(the reigning champ -see cellphone and hands for scale)
It's pretty wonderful that Germany's favorite street food is also MY favorite street food. It's always available food. Fantastic comfort food. Terrible date food. Brings-people-together food. It's greasy and big. Substantial and truly hunger-busting. One of my guy friends even told me that the best way to scare a man who was being a little too friendly off was to eat one in front of him. Guess it tears people apart too? In short, Doener is everything the best street food should be.
...And like every street food, people stand by their favorite vendor. I decided to do a little "vergleich" or "comparison" of the establishments in Tuebingen. This is seriously going to be a food-nerd post. Don't say I didn't warn you.

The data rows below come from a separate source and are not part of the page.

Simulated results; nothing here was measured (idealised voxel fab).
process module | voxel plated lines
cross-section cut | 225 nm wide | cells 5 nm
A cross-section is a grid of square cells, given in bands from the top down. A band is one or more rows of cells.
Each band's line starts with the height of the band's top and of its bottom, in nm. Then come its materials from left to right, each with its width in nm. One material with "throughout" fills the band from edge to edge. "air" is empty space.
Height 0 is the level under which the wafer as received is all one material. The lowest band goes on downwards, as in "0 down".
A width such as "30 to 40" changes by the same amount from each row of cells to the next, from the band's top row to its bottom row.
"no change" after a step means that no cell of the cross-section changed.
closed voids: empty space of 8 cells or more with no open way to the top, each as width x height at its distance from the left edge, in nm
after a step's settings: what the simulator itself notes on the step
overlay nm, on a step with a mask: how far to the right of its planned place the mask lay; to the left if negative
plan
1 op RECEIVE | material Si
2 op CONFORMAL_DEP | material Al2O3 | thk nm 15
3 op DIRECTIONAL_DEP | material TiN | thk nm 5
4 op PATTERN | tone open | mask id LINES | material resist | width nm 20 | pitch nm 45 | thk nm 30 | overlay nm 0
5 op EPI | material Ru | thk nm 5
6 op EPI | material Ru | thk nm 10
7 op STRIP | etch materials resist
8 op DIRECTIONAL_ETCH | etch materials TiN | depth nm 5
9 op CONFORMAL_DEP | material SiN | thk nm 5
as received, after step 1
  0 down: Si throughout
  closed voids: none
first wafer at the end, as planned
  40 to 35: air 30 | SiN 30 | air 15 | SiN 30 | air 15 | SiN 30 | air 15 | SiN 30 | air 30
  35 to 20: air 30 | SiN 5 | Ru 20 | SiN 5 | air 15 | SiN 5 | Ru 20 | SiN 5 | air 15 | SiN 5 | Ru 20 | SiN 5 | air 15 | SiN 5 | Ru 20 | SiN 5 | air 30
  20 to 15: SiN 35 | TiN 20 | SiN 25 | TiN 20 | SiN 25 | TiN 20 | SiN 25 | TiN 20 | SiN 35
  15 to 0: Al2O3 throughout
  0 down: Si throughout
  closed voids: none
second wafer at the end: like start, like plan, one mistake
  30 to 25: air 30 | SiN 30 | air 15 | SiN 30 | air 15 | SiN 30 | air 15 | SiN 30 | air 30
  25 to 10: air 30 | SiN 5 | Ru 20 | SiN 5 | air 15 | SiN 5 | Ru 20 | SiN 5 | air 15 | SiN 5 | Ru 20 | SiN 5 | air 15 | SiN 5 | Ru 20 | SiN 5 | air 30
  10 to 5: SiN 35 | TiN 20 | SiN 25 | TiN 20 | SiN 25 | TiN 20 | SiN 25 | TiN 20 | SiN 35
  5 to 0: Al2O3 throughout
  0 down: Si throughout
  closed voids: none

So before we get into comparing the four Döner (yes, it deserves its capital letter) establishments I've sampled, lets get into the history and specifics of what this magical food-of-the-gods is. Ok? Döner (also known as Döner-Kebap, Döner-Kebab, Döner-Kabab, and Doener) is part of the sandwich family. It begins with a wedge of bread that is something between naan and pita. The bread is usually freshly made. You KNOW you've found the real deal when the bread is less than a minute out of the oven -it should be no older than 2 minutes during "rush hours." Anything older, and you should be getting suspicious. The first layer is the meat. It comes off of a drumstick-shaped block of pressed meat, rotating on a stick. It's shiny, greasy, and totally mystery meat. It's halaal, though (manufactured in accordance to Muslim dietary standards). What comes after this really varies by location. Good ones will put a layer of sauce on next, usually garlic/yogurt/dill. The vegetables will follow -some sort of kraut, iceberg lettuce, TONS of white onions, tomatoes, maybe cucumbers or parsley (blech). On top of that comes the first or final sauce layer for most. If you got a special Döner, there might also be cheese, another type of salad, or other sauce options. I've only had one of those -they're a real rarity.
Where did Döner come from? It was invented by Turkish immigrants who arrived in Germany as Gastarbeiter in the 80s. Döner did not exist in Turkey before (there are now a handful of shops in Istanbul and other major cities). This makes Döner a truly German food -modern and reflecting their diversity. Enough poetry, sorry guys. Back to the food.
Döner Number 1: Still the reigning champ, hands down. For less than 3 Euros, I scored a GIANT, fresh, delicious Döner loaded with all the toppings I could imagine -extra salad, cheese, and two different sauces. The staff at Istanbul (in Dresden's Albertplatz) are some of the nicest, most good-natured guys ever. Very committed to the quality of their product. Their kitchen is extremely clean and they make every sandwich with visible care. Two thumbs up. Check out the picture at the top of the post.
Location: Dresden Neustadt
Rating: 5 Stars
Döner Number 2: This one was probably one of the most disappointing eating experiences of my life. Seriously. For almost 4 Euros I got a combination of a tiny bit of meat and a ton of iceberg lettuce crammed into a cardboardy pita. The sauce was watery, the service was unfriendly and much too slapdash.
Rating: 1 star (the meat was ok, I suppose)
Döner Number 3: My first Tuebingen Doener, eaten late on a Saturday night. This one was pretty good. The proportion of meat, veggies, and sauce were just right. The bread was LITERALLY fresh right out of the oven. The service was quick and friendly, if not very personal, and the vibe was nice. Add to that the central location, and I might have a good standby here in Tuebingen. My only complaint is the price -the Doener was not worth the 3.50 I paid for it, but that is the going price around here. I think it's mostly that Dresden spoiled me.
Location: Kalendar, Tuebingen
Rating: 4 stars
Döner Number 4: Every Monday, Aksaray Imbiss has a 1.50 Döner promotion. (It's only 2 Euros during the day, making it the best deal in the city). I decided to go ahead and give it a try. The tiny Imbiss was PACKED with customers (no doubt lured by the greasy cheepness) and the service was very quick and a little slapdash. Only one layer of sauce and the bread was a couple minutes old. I'm willing to give them the benefit of the doubt because it was Monday. Worth the 1.50, yes. Worth more than 2.50, probably not.